I’ve been thinking a lot about Karl Wirsum lately. As luck would have it, a selection of his work titled Mr. Whatzit: Selections from the 1980s is currently showing at Derek Eller Gallery through October 8, 2017. What follows is a review I wrote of Wirsum’s work that was originally published in the New Art Examiner, Summer Issue, 1984. Because the original NAE closed pre-Internet, this review has been unavailable to read online. Coincidentally, this review includes Martian Arts Made with Pre-War Rubber, which is also in the show at Derek Eller Gallery.
Karl Wirsum at Phyllis Kind Gallery, Chicago
The rich playfulness, multi-layered nature and intimate size of Karl Wirsum’s work has, for some people, obscured its recognition as great art. But for me, the unassuming freshness and seemingly effortless spontaneity of the work, its inventive design and craftsmanship, coupled with a precise abstract vocabulary, make Wirsum’s art defy the machinations of the art history game and truly achieve higher ground.
Wirsum’s recent exhibit of 25 paintings and drawings was his fourth one-person show since his Museum of Contemporary Art sculpture retrospective in 1981; he has exhibited regularly since the mid-sixties. His recent work displays those same qualities that earlier distinguished Wirsum from most of his contemporaries: craftsmanship, variation on a theme, and depth of content.
In the drawing Cat Burglar Kicking Out the Jams a large fellow, clad in red thermal under-wear and a mask, dons a pair of blue checked pants (Note: the image used above is not the actual drawing, but the preliminary drawing). It is not clear whether the mask is covering just his eyes or another determined looking and larger mask. The pants are disheveled, and the thief balances on one leg while kicking his other leg through the pants, thus “kicking out the jams”. The red thermals are drawn with a firm contour line, given even weight by very subtle hatch marks which merge into a soft, overall rubbed-in red. The thermals are further defined by an assortment of curved lines depicting seams, wrinkles, and muscles. In stark contrast, the blue checked pants have no hatch marks or rubbed-in color – the check pattern is drawn boldly. The wrinkles in the right pants leg form a sine wave, which is opposed by the single outward curve of the right knee. If, for a minute, we assume the image to be metaphorically autobiographic, an interesting narrative unfolds: twice masked, dressed in thermals (for protection) the (hidden) artist attempts to put on an uncooperative pair of pants (covering/facade) and is “caught with his pants down” by us, his viewers. The unpretentious subject matter of Wirsum’s work often belies the beauty of his drawing as well as the complexity of his content.
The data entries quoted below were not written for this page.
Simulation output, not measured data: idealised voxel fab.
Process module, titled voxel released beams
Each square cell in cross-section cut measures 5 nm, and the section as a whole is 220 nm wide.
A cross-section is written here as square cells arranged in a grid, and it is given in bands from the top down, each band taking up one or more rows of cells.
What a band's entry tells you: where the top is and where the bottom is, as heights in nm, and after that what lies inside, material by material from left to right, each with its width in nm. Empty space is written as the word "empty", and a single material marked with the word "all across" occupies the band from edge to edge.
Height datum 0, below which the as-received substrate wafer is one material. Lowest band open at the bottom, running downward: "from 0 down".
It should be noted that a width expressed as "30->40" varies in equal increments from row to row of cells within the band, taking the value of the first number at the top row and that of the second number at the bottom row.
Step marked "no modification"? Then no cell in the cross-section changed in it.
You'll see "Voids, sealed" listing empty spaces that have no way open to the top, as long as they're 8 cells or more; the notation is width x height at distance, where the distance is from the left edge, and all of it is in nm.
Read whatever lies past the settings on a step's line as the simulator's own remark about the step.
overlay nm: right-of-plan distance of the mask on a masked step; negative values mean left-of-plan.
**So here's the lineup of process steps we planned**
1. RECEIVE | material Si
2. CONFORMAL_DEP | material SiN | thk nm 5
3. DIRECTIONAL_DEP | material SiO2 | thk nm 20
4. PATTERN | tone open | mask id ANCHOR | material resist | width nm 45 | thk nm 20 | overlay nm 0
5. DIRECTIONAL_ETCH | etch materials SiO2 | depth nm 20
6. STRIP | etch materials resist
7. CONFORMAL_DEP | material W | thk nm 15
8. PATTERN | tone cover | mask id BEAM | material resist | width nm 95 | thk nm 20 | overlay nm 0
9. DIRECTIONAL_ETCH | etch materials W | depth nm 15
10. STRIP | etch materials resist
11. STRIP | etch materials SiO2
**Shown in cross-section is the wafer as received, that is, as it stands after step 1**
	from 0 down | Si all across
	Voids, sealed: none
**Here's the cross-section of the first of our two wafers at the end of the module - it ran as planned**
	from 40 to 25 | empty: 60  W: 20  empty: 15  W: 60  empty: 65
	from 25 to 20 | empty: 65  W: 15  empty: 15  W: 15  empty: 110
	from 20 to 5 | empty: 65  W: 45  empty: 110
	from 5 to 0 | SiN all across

The diptych drawing Fat Ternal Twins, whose title is one of Wirsum’s more revealing puns, is a nice example of his virtuosity when composing variations on a theme. Two jolly fat boys, drawn entirely of curves, sit in identical poses with their hands on their laps. One of them wears a shirt with the sleeves rolled up, a very wide tie, his hair parted on the side, and pursed, smiling lips. The other wears a T-shirt, has a crew cut, squinting crossed eyes, and is sticking his tongue out. Wirsum has rendered both “twins” in a similarly open manner, with the minor variation primarily in the schematic abstraction of the feet, knees, hands and forearms. Both figures are as obviously the same as they are different, revealing Wirsum’s tightly controlled vocabulary of line and shape; there is no room for arbitrary marks. The abstraction does not alter the form of the twins, but their personalities.
Wirsum has used the bilaterally symmetrical single figure as a cornerstone in his work since the beginning. Martian Arts Made with Pre-War Rubber is perhaps an example of Wirsum at his most complex. His major theme – linking a myriad of fantastic, playfully exciting personages and objects with our matter-of-fact world – is presented here as a wonderful Mouse-from-Mars inflatable toy. The title places it outside our time and place, freeing it from our sedentary realities. At the same time, the object it purports to be, an inexpensive inflatable toy from the 1930-40s, is familiar and easily accessible to the viewer. This gives the image the springboard it needs to gain entrance to the viewer’s subconscious, where it can deliver its punch.
Wirsum’s work, unlike much of contemporary art, is free of melancholia. Like Isaac Bashevitz Singer’s simple but honest hero Gimpel the Fool, Wirsum’s goofy characters often inhabit a dangerous, unpredictable territory. Yet, like Gimpel, they manage, whether from divine intervention or sheer luck, to find a happy ending.